Greg Stark wrote:
>Manfred Spraul <manfred@colorfullife.com> writes:
>
>
>
>>One problem for WAL is that O_DIRECT would disable the write cache -
>>each operation would block until the data arrived on disk, and that might block
>>other backends that try to access WALWriteLock.
>>Perhaps a dedicated backend that does the writeback could fix that.
>>
>>
>
>aio seems a better fit.
>
>
>
>>Has anyone tried to use posix_fadvise for the wal logs?
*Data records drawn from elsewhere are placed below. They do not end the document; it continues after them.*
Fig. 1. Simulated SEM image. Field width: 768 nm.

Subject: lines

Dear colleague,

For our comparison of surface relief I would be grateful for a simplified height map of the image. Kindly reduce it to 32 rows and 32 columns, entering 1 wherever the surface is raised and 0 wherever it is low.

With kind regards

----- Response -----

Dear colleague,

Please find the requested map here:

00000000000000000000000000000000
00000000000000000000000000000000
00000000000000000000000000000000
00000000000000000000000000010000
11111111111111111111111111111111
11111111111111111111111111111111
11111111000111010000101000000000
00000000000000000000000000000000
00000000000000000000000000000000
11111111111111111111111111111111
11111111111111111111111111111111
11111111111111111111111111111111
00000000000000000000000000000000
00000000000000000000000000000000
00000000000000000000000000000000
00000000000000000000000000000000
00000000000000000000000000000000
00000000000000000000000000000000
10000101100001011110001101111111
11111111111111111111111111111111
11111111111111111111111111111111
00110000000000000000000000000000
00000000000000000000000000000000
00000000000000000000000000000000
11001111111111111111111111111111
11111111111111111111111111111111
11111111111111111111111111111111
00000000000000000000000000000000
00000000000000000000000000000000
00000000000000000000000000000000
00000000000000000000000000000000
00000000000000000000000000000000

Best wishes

>>http://www.opengroup.org/onlinepubs/007904975/functions/posix_fadvise.html
>>
>>Linux supports posix_fadvise, it seems to be part of xopen2k.
>>
>>
>
>Odd, I don't see it anywhere in the kernel. I don't know what syscall it's
>using to do this tweaking.
>
>
At least in 2.6: linux/mm/fadvise.c, the syscall is fadvise64 or 64_64
>This is the only option that seems useful for postgres for both the WAL and
>vacuum (though in other threads it seems the problems with vacuum lie
>elsewhere):
>
> POSIX_FADV_DONTNEED attempts to free cached pages associated with the
> specified region. This is useful, for example, while streaming large
> files. A program may periodically request the kernel to free cached
> data that has already been used, so that more useful cached pages are
> not discarded instead.
>
> Pages that have not yet been written out will be unaffected, so if the
> application wishes to guarantee that pages will be released, it should
> call fsync or fdatasync first.
>
>
I agree. Either immediately after each flush syscall, or just before
closing a log file and switching to the next.
>Perhaps POSIX_FADV_RANDOM and POSIX_FADV_SEQUENTIAL could be useful in a
>backend before starting a sequential scan or index scan, but I kind of doubt
>it.
>
>
IIRC the recommendation is ~20% total memory for the postgres user space
buffers. That's quite a lot - it might be sufficient to protect that
cache from vacuum or sequential scans. AddBufferToFreeList already
contains a comment that this is the right place to try buffer
replacement strategies.
-- Manfred